Well the past week has been an experience and definitely one I will never forget. I hunted Robinson Ranch in Douglas Wyoming and it is absolutely beautiful.
I finally arrived to camp early afternoon Sunday and we spent the day getting ready for our week by shooting bows, checking watering holes and scouting for our first hunt Monday as well as an awesome dinner with the rancher and his family.
Monday morning we woke up at 4am and headed to our holes. I had seen lots of antelope through out the day and had lots of bucks around me. The only problem was they were staying on the far end of the watering hole that was just a little too far outta range. About 1:30ish I finally got about a 34 yard shot at a really nice buck and boyyyyy my adrenaline was pumping. I aimed a little high for the first shot and it went right over his back. Luckily he didn’t get spooked so I took a second shot and hit him.
I shot him broadside a little too close to his shoulder, the arrow didn’t make a complete pass through and fell out after he ran a few yards. I watched him for almost 2 hours and he finally bedded down. We waited till the next morning to look for him so we didn’t push him into the next pasture. When we arrived back at camp we watched the video footage and he was bleeding pretty good.
The next morning I got in the blind at 4:30am while some of the guys walked around the pasture at light where we had last seen him. Lots of blood and a trail but no antelope. It was just about 50 degrees in the mornings and 100 by noon and I sat in the blind till about 7:00 pm to see if he would come to the watering hole and he never did.
Wednesday morning we waited till daylight to walk the pasture mile by mile. There was 6 people, it took about 3 hours, and we searched the prairie high and low. Between a trail camera set up by the hole, hunting a 13 hour day Tuesday and walking Wednesday we had seen every buck in the pasture there was but none of them were mine. We finally gave up because there wasn’t much more we could do at this point except glass other pastures close by.
It’s a 22,000 acre ranch that ends the next pasture beside where I was hunting. I learned that antelopes typically don’t jump pastures but others and myself believe that as unlikely as it is he could have jumped fence and is still alive or he was already taken by coyotes. We found at least 6 carcasses that coyotes had recently gotten to in that pasture so it’s really hard to tell where exactly he could be.
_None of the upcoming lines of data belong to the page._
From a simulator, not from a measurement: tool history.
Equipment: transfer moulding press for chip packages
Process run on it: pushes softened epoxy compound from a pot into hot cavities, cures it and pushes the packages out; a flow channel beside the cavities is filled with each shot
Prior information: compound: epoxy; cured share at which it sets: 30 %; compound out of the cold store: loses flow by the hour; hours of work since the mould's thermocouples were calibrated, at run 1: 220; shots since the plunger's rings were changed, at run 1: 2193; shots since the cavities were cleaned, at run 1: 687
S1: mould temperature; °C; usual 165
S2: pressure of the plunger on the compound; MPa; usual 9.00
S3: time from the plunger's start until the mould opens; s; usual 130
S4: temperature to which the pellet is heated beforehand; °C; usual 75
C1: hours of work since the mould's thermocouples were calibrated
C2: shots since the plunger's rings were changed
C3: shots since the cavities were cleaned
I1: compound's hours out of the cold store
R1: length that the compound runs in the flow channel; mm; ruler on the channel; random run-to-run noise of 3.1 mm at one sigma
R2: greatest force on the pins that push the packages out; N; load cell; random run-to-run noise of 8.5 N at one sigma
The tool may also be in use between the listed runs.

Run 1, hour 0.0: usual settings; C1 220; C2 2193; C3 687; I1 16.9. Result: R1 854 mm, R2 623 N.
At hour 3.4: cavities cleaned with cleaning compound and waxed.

As frustrated as I am for shot placement, worried he’s suffering and not being able to find him it was still an absolute blast and a really neat experience. It always fascinates me to watch how different people live, the land ,the animals, just the way of life. Already looking forward to next year to redeem myself with a little experience under my belt. The best part with hunting isn’t ever the kill but the memories to always keep with you and I gotta say this trip takes the cake!